That’s the answer: ${\bold{\color{Blue}&space;3(x-1/6)^2+11/12}}$.

### Why this works

Consider a perfect square binomial that looks like this: $(x+d)^2=x^2+2dx+d^2.$ By “like this” I mean starting with x, not with a constant. Note that the multiplier of the second term (that’s $2d$), divided by 2 (that’s $d$) and squared (that’s $d^2$), is the third term. That means that a trinomial that starts with $x,$ not a constant, if it’s not a perfect square – that is, if it can’t be expressed as $(x+d)^2$ – can be made into a perfect square just by the addition or subtraction of a constant equal to the second term’s multiplier divided by 2 and squared.

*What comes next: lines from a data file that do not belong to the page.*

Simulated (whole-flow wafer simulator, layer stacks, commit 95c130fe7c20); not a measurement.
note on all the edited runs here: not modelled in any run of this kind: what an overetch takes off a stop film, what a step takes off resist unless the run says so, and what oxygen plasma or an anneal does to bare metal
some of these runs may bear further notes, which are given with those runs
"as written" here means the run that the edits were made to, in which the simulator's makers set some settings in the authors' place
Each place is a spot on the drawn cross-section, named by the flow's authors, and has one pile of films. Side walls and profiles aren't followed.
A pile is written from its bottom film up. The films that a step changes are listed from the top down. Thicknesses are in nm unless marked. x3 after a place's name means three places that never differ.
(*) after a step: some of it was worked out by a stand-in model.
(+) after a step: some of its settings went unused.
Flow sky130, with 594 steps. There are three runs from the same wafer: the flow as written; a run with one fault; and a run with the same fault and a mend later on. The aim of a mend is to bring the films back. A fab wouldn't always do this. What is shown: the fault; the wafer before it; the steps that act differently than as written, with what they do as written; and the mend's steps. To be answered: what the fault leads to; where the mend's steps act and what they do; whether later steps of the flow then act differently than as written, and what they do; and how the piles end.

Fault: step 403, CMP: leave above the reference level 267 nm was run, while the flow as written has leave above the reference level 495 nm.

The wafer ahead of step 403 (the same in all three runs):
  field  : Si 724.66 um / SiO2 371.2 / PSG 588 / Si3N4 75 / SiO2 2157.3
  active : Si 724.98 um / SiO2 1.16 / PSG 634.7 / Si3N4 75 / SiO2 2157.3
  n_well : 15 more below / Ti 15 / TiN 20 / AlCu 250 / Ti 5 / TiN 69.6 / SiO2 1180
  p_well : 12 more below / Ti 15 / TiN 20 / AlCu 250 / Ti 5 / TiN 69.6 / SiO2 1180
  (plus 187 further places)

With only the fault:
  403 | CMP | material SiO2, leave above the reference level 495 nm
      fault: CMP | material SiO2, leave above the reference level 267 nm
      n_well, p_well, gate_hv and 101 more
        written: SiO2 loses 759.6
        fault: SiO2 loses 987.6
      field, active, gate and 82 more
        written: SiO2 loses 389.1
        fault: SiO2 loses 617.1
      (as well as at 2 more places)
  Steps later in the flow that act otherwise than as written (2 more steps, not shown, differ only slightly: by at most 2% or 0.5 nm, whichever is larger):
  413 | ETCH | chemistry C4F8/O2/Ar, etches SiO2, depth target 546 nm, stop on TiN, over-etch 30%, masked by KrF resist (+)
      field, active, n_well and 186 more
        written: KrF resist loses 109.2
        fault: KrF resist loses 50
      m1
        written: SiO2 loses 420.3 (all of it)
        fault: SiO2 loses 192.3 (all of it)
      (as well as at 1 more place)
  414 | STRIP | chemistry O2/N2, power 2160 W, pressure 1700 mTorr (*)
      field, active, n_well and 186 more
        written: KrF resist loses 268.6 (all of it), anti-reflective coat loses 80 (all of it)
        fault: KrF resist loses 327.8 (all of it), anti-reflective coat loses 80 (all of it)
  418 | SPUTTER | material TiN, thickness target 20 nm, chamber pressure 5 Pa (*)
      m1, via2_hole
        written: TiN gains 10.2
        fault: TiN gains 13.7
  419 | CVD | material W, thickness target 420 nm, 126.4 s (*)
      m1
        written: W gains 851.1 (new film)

For example, you can make $x^2-6x+3$  into a square binomial – something that can be expressed as $(x+d)^2$ – by adding or subtracting some number. What number? Here is how you find it:

• Just for now, ignore that last term. Work with $x^2-6x.$
• The second term is -6x. The multiplier of x is -6.
• Divide that number, -6, by 2. That’s -3.
• Square the result: 9.
• Add that 9 to $x^2-6x.$ That gives you $x^2-6x+9,$ which should be a perfect square trinomial.
• Rewrite that in square form: $(x-3)^2.$
• By ignoring the last term, you subtract 3. After that you add 9. In total you add $-3+9=6.$ You need something that’s equal to what you started with, so subtract 6 from the perfect square you got: $x^2-6x+3&space;=&space;(x-3)^2-6.$

There. That’s how you compile a square.

Oh, Jill, you’re making it too simple. I need to be able to do problems where a number is multiplying $x^2.$

Yes, that’s right. But you can factor that number out so that you can still solve the problem as if it started with $x^2.$

$3x^2-x+1=3(x^2-x/3)$ plus something we are temporarily ignoring.

And this is what we did above, where we converted $3x^2-x+1$ into $3(x-1/6)^2+11/12.$